Poisson distribution of random variable $X$ with parameter $\lambda$ is defined as $p(x;\lambda)=\frac{e^{-\lambda} \lambda^x}{x!}$.
Question: How to show analytically that $p(\lambda)$ is not concave but log-concave in parameter $\lambda$ for a fixed value of $x$?
$p(\lambda)$ looks like quasi-concave shown below:
$\operatorname{Log}p(\lambda)$ looks like log-concave shown below:
My Work: The sign of the second derivative would determine the concavity/convexity of $p(x)$ in $\lambda$ but its second derivative is not that easy to examine:
$p''(\lambda)= \frac{e^{-\lambda} (x-1) x \lambda^{x-2}-2 e^{-\lambda} x \lambda^{x-1}+e^{-\lambda} \lambda^x}{x!}$.

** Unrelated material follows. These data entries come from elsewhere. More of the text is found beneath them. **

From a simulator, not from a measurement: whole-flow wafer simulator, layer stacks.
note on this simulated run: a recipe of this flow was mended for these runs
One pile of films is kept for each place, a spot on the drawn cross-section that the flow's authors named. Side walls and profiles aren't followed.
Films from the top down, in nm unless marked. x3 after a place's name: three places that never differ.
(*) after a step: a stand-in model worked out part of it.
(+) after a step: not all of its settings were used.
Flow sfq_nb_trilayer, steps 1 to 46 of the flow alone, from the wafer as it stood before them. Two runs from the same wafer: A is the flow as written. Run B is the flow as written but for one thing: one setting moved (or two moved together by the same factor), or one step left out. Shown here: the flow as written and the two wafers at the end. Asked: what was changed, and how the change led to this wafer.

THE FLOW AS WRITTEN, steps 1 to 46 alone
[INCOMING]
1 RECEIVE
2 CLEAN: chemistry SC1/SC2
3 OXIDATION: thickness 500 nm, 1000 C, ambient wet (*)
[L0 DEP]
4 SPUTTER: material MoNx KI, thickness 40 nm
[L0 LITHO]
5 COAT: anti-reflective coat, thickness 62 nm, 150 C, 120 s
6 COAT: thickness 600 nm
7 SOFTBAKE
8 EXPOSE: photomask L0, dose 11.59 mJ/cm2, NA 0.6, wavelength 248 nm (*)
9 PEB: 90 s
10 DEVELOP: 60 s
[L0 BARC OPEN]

Whereas second derivative of $\operatorname{Log}(p(\lambda))$ is:
$\operatorname{Log}(p(\lambda))^{''}=-e^{\lambda } x x! \lambda ^{-x-1} \left(\frac{e^{-\lambda } x \lambda ^{x-1}}{x!}-\frac{e^{-\lambda } \lambda ^x}{x!}\right)+e^{\lambda } x! \lambda ^{-x} \left(\frac{e^{-\lambda } (x-1) x \lambda ^{x-2}}{x!}-\frac{2 e^{-\lambda } x \lambda ^{x-1}}{x!}+\frac{e^{-\lambda } \lambda ^x}{x!}\right)+e^{\lambda } x! \lambda ^{-x} \left(\frac{e^{-\lambda } x \lambda ^{x-1}}{x!}-\frac{e^{-\lambda } \lambda ^x}{x!}\right).$